6
votes

I created a Gensim LDA Model as shown in this tutorial: https://www.machinelearningplus.com/nlp/topic-modeling-gensim-python/

lda_model = gensim.models.LdaMulticore(data_df['bow_corpus'], num_topics=10, id2word=dictionary, random_state=100, chunksize=100, passes=10, per_word_topics=True)

And it generates 10 topics with a log_perplexity of:

lda_model.log_perplexity(data_df['bow_corpus']) = -5.325966117835991

But when I run the coherence model on it to calculate coherence score, like so:

coherence_model_lda = CoherenceModel(model=lda_model, texts=data_df['bow_corpus'].tolist(), dictionary=dictionary, coherence='c_v')
with np.errstate(invalid='ignore'):
    lda_score = coherence_model_lda.get_coherence()

My LDA-Score is nan. What am I doing wrong here?

2

2 Answers

8
votes

Solved! Coherence Model requires the original text, instead of the training corpus fed to LDA_Model - so when i ran this:

coherence_model_lda = CoherenceModel(model=lda_model, texts=data_df['corpus'].tolist(), dictionary=dictionary, coherence='c_v')
with np.errstate(invalid='ignore'):
    lda_score = coherence_model_lda.get_coherence()

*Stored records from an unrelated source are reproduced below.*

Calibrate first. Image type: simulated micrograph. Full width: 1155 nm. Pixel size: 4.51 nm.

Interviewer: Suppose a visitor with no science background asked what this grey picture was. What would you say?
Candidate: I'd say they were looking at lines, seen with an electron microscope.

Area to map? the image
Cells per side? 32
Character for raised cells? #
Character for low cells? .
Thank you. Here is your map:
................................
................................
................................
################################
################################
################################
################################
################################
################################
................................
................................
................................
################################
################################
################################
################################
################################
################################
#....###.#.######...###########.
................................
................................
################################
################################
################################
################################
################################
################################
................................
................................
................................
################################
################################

I got a coherence score of: 0.462

Hope this helps someone else making the same mistake. Thanks!

0
votes

The documentation (https://radimrehurek.com/gensim/models/coherencemodel.html) says to provide "Tokenized texts" (list of list of str) - these should be your texts split into individual words that are in the dictionary you provide to CoherenceModel. If you provide the full texts that are not tokenized, there are no entries in the lookup dictionary for the words.